Find the unduplicated element in a sorted array

Question

Source : Microsoft Interview Question

Given a sorted array, in which every element is present twice except one which is present single time, we need to find that element.

Now a standard O(n) solution is to do a XOR of list, which will return the unduplicated element (since all duplicated elements cancel out.)

Is it possible to solve this more quickly if we know the array is sorted?

Do a binary "search" (rather traversal) on the array, check both neighbors, if bot are different from the middle value, you have the solution. This is `O(log n)`. — , Jun 14 '13 at 21:18
@ZiyaoWei Nopeeeee! I just don't speak English. If the array is sorted, (`1 1 2 2 3 4 4`), then one neighbor is the same as the central value. — , Jun 14 '13 at 21:21
@H2CO3 Are you assuming that all the elements are consecutive? If not, how do you decide whether to check the low half or the high half? — jerry, Jun 14 '13 at 21:22
@H2CO3 I was asking if you were assuming that there were no skipped numbers (as in your example). Based on Daniel Fiscer's answer, I understand what you were thinking. I blame my illness :) — jerry, Jun 14 '13 at 21:37
@jerry No, I wasn't - the "am I present twice in the array" aspect has little to nothing to do with the distance of consecutive elements :) The thing is that if the array is sorted, then equal elements are always neighbors - and my approach (ab)uses that fact ;) — , Jun 14 '13 at 21:54

score 15 · Accepted Answer · answered Jun 14 '13 at 21:21

15

Yes, you can use the sortedness to reduce the complexity to O(log n) by doing a binary search.
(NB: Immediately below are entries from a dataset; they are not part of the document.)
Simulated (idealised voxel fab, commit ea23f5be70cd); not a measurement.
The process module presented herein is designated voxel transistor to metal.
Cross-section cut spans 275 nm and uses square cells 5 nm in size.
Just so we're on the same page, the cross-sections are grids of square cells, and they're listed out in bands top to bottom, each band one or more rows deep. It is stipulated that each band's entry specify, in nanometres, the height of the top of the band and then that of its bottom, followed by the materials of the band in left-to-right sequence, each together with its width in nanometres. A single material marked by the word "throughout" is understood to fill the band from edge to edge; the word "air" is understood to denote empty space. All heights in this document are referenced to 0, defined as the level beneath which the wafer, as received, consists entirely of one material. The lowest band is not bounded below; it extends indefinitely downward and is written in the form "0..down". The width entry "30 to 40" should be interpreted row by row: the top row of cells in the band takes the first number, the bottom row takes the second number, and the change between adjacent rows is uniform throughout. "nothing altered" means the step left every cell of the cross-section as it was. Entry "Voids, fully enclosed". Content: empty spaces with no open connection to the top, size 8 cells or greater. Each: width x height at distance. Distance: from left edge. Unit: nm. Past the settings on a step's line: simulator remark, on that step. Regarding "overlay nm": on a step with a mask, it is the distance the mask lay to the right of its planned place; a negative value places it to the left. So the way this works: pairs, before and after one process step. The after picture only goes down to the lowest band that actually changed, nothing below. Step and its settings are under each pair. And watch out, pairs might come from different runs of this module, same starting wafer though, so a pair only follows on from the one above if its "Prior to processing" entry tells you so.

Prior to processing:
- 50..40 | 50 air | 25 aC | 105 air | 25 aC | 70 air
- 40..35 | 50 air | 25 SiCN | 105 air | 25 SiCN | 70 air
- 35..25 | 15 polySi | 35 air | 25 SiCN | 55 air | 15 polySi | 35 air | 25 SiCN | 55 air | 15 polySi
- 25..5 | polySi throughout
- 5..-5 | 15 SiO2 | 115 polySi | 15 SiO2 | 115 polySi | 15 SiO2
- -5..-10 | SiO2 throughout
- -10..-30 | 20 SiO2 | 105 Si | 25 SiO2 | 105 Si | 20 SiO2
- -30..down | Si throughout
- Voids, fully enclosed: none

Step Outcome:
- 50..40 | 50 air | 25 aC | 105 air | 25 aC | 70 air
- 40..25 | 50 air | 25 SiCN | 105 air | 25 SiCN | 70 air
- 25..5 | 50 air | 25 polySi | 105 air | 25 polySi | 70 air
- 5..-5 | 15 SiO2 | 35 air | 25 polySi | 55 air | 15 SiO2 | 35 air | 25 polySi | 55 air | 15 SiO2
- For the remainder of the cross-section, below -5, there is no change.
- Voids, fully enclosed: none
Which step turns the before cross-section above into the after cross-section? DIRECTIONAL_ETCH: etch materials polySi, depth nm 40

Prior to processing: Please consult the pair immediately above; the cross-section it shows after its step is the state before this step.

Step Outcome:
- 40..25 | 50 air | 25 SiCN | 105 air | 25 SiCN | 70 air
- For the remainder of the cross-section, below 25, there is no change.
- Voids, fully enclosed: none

Since the array is sorted, before the missing element, each value occupies the spots 2*k and 2*k+1 in the array (assuming 0-based indexing).

So you go to the middle of the array, say index h, and check either index h+1 if h is even, or h-1 if h is odd. If the missing element comes later, the values at these positions are equal, if it comes before, the values are different. Repeat until the missing element is located.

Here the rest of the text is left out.